The greatest wealth transfer in history will create extensive opportunities for nonprofit agencies, according to an in-depth study by the Center on Wealth and Philanthropy at Boston College. This potential and historic transfer of wealth has been a topic in the third sector for a good long while. Continuing research on this topic should at the very least serve as a call for nonprofit leaders to consider how their development programs are positioned to benefit.
The greatest wealth transfer in history is underway, according to a new report.
A study from the Boston College Center on Wealth and Philanthropy projects that $59 trillion is expected to be passed down to heirs, charities and taxes between 2007 and 2061.
The study said heirs will receive $36 trillion over that period, while federal estate taxes will receive $5.6 trillion.

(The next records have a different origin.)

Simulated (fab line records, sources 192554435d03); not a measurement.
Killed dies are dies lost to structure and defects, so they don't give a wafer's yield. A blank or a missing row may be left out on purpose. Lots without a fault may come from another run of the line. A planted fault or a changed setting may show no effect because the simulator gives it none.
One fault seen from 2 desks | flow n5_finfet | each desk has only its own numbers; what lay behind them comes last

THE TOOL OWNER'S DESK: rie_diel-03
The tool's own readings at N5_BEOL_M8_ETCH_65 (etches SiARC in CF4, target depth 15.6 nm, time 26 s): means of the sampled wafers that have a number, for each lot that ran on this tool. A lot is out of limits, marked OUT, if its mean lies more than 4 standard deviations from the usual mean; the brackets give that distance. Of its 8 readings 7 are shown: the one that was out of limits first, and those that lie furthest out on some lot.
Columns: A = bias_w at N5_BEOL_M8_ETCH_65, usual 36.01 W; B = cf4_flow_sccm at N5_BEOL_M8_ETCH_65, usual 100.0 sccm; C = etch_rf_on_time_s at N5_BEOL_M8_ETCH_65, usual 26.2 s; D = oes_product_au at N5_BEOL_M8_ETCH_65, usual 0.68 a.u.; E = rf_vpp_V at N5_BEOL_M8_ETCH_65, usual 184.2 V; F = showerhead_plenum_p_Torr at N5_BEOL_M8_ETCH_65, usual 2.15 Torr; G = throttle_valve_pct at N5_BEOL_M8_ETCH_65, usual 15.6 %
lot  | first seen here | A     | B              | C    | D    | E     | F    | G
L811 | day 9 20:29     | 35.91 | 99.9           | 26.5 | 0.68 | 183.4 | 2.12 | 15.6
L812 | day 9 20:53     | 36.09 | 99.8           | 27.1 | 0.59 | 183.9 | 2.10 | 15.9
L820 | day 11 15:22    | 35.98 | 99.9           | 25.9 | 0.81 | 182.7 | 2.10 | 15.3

Total gifts to charity during the period of the study are expected to be more than $27 trillion, which includes sums from final estates (with no surviving spouse) as well as total lifetime giving.
The study assumes economic growth rates of 2 percent and the extension of current tax provisions. If the economy grows at 3 percent a year, charitable giving could reach $40 trillion, according to the study.
“The estimates of wealth and philanthropy we highlight in the report are conservative and probably represent the floor rather than the ceiling of what is in store for philanthropic giving,” said Paul Schervish, director of the Center on Wealth and Philanthropy. “The most important finding in the study is the continued abundant and growing financial capacity for philanthropy.”
The estimate marks a big increase from Schervish’s previous projection and is likely to spark new debate. In 1999, Schervish co-authored a study with John J. Havens predicting that between 1998 and 2052, at least $41 trillion would be passed down. The number was hailed by many in wealth management and philanthropy circles, but greeted with skepticism by others.
Michael J. Weiss wrote in Ad Age that the “impending generational transfer of wealth in America may be more myth than reality” because of a weak economy, sputtering stock market and faltering Social Security system.
Russell N. James III penned a critique in the American Review of Public Administration called “The Myth of the Coming Charitable Windfall,” saying that estate gifts are largely offset by a reduction in current giving.
An analysis done by Edward Wolff at New York University and Maury Gittleman at the U.S. Bureau of Labor Statistics in 2011 found that “there is little evidence of an inheritance ‘boom.'” In fact, between 1989 to 2007, the share of households reporting a wealth transfer fell by 2.5 percentage points.
Of course, the future will tell. But so far, forecasts of a giant wealth cascade to heirs and charity have yet to materialize.
—By CNBC’s Robert Frank.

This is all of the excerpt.